I sat next to my male friend. Wearing a striped t-shirt and shorts, his battered Converse sneakers made him look even more like a cartoon character than usual. His long fingers were wrapped around a cold beer on this hot day. Dark hair, collar length, was just too long or just right, depending where you stood and I was standing right next to him.
I started having those conversations with myself. “I’m sitting too close to him. Will this make everybody nervous?” I wondered.
I didn’t move.
I listened to the conversation with less than half my attention.
“I’ve been afraid that I’d been overdoing it lately,” I was telling myself, “I’ve been calling too much or leaving too many messages on his door, telling him too many stories and laughing too hard at his jokes,” I calculated, drinking a glass of wine (beer was like skiing, something I knew everybody else liked but the pleasures of which escaped me) and smiling.
“But his jokes are a narcotic to me, making the day go faster and my life better. All I want to do is to tell him what happens to me everyday. Increasingly, the running commentary in my head is directed towards him.”I admitted this to myself, but myself had no reply.

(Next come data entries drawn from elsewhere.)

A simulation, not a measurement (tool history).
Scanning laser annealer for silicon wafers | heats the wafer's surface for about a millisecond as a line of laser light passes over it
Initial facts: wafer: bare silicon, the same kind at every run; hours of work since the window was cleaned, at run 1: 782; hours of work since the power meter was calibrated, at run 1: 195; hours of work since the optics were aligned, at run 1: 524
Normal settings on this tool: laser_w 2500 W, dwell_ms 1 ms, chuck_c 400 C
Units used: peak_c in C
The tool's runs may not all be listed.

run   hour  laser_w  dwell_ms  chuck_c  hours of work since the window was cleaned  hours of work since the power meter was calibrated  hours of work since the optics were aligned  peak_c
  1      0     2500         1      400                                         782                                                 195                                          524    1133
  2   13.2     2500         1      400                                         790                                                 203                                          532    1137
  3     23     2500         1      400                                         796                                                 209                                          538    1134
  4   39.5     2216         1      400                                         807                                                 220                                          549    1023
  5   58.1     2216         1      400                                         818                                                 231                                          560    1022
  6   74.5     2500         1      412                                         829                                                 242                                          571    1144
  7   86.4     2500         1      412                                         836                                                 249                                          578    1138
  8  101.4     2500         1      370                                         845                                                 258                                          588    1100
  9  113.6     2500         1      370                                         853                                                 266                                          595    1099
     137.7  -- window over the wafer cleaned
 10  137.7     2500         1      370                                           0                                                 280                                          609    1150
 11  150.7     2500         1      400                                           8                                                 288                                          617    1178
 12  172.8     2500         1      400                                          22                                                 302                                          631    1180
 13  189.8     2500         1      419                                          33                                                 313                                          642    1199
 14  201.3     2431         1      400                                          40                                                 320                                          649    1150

Okay, maybe I thought something simpler: “What happens when you try to be friends with somebody you find attractive? Can you be just friends or is that idea just a joke?”
When I didn’t see him and he hadn’t returned my phone calls for a few days after the picnic, I started to worry.
I stopped him on the way into the library one night and, touching his arm just briefly, asked him whether he was pissed off at me or annoyed or upset or anything. He looked genuinely and welcomingly horrified; his eyes widened and he said no, no, why did I think that? I told him about the not- returned calls and he said that if he didn’t call back right away it was only because he was busy but not to think that I’d done anything to provoke that–and then he said “Let’s go. We’ve been in this hick town too long. Cabin fever, stir-crazy early spring: Let’s blow this taco stand.”
The 1967 Monte Carlo, always parked behind his house, waited for action.
We got in and headed north.
The signs for towns in northern New Hampshire got brighter as the sun started to set, took on that luminescent quality of unearthly color so that they seemed to shine with their own odd brilliance, white and green in unfamiliar markings. The car had a tape deck, a peculiar piece of luck or else something stolen and installed by a rogue cousin in Providence, and we listened to Steely Dan and Bruce Springsteen and Patti Smith. I sang loudly and off-key but I knew all the words and with the back windows down to blow the smoke out of the car and the volume turned up you could hardly tell I was way off the mark.
He had a voice like traffic, rough and low, and he knew all the words, too. The car had those long slick bench seats and before we were at the border I’d dared myself to slide over, tucking myself under the long arm he had outstretched across the back. He didn’t seem to notice. We kept singing, looking for luck and signals in the songs. We felt like engines that had lost their driving wheels, we knew that the door was open but the ride wasn’t free, and we knew that the night belonged to lovers.
We sang along to the songs on the radio so that we didn’t have to speak.
We didn’t want to speak because anything we would have said, as the white lines moved faster beneath the Monte Carlo’s dark wheels, we would have regretted later.
It was simple between us, but that didn’t mean it was easy. Like knotted string, confused desire complicates what is simple
At the Canadian border we told the skeptical but lazy guard that we were visiting to look at graduate schools the next day, that we had interviews, and that we were engaged. We were happy and good liars; we liked inventing a life. The guard asked no questions, which, in a way, was too bad: the fiction we’d created was an alternative universe, a virtual relationship, a life we could have been living, except for the fact that we weren’t.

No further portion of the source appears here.